If $S$ is any constant or variable then '$S$ is a set' is a logical proposition? I have a textbook that claims the following:

Set theory involves the introduction of the new phrase is a set and new symbols $\{ ...\mid ... \}$ and $\in$ defined by
(Set$1$) If $S$ is any constant or variable then '$S$ is a set' is a logical proposition.
(Set$2$) If $P(x)$ is a logical proposition involving a variable $x$ then $\{ x \mid P(x) \}$ is a set.
(Set$3$) If $S$ is a set and $a$ is any constant or variable then $a \in S$ is a logical proposition, for which we say $a$ belongs to $S$ or $a$ is a member of $S$, or simply $a$ is in $S$. The negative of this proposition is denoted $a \not \in S$ - said $a$ is not in $S$.

I find the following axiom peculiar:

(Set$1$) If $S$ is any constant or variable then '$S$ is a set' is a logical proposition.

I have never heard of such a thing. How is it reasonable to say that a constant or variable is a set? This makes no sense to me.
 A: What you're dealing with here is called "naive set theory". 
The first 'axiom' is just a definition of terminology. I don't believe it's really an 'axiom', since we're allowed to make statements anyway. The same holds for (Set3), which is just a definition of terminology. The notion of what "$S$ is a set" means can be made more precise using models, but we first need to look at a problem with the second axiom (which could be considered a proper axiom):
Including the second axiom makes the system inconsistent, since we can take the property $P(x)=x\notin x$, and then $S=\{x\mid x\notin x\}$ would be a set. But $S\in S$ and $S\notin S$ are then both provable, so we have a provable contradiction. This problem is commonly known as Russell's paradox. Inconsistency is of course not something you want in an axiomatic system, since from a contradiction anything becomes provable. 
In a proper introduction of set theory, the definition of the axioms of set theory are a lot more careful to avoid those problems, but for day to day purposes you could ignore the technicalities and just assume anything you can 'reasonably' define, is a set. Only taking definitions that do not imply a sets could contain themselves is already a good start of what would be considered 'reasonable'.

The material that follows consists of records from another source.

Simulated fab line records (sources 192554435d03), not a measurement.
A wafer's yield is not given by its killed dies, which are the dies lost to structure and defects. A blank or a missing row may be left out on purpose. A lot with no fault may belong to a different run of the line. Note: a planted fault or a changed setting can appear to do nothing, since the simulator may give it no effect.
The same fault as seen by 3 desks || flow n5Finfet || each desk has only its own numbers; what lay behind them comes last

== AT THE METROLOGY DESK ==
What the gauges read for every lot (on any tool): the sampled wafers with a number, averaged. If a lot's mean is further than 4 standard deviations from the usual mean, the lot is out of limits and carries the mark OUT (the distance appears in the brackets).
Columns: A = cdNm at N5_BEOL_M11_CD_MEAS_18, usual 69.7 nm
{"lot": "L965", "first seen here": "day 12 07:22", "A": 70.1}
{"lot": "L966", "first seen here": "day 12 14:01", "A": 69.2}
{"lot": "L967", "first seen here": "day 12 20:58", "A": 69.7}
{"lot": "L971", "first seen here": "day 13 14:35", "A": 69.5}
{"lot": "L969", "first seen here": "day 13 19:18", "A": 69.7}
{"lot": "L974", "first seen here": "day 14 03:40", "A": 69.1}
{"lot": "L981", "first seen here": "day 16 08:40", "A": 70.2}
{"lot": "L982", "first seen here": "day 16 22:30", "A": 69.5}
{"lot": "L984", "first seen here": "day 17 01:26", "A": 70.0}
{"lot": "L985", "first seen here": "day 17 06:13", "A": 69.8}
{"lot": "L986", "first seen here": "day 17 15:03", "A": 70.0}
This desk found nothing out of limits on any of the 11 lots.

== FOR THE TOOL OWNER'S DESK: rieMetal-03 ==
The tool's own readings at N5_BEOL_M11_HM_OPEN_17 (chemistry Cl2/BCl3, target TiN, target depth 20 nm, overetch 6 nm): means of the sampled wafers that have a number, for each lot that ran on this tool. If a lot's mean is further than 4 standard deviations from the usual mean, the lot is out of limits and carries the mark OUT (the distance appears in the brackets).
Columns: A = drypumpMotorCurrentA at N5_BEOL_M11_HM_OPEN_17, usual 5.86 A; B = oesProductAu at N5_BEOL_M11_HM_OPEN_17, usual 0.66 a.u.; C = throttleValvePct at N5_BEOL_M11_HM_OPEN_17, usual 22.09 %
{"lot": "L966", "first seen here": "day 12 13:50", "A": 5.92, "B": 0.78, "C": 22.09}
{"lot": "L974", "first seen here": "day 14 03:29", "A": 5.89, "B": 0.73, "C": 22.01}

In modern, non-naive set theory, as far as we know the axioms are consistent. This means we can work with models to make precise what the meaning of "$S$ is a set" is. An axiom system has at least one model if and only if it is consistent, so we cannot use this approach for naive set theory (since it's inconsistent).
A model of a certain set theory is a collection of objects and an interpretation of the symbols involved with the theory by those objects, such that all the axioms of the theory become valid given that interpretation. A "set" is then just the name of the objects in the model. 
The sentence "$S$ is a set" is a little strange, since it just means that $S$ is an element of your model. However, the model itself is usually not expressible in the language (as it is usually not a set). 
I would interpret "$S$ is a set" as a meta expression to talk about the model, and not a proposition to talk about what is a set within the model. You could express it as the sentence $\exists x(S=x)$, i.e. you say that there is an object in your model that is equal to $S$.
However, we mix meta language and inside language when talking about mathematics all the time, so we have no problem to understand what is meant by "The collection of all sets" (i.e. all elements of the model) or "$S$ is a set" (i.e. $S$ is part of the model). Therefore I would not worry about it too much, or if you do, it's probably best to read an introduction in axiomatic set theory.

In other kinds of set theory, we have objects of different types. Then not everything has to be a set, therefore making it a more useful expression to be able to state which objects are sets, and which are not.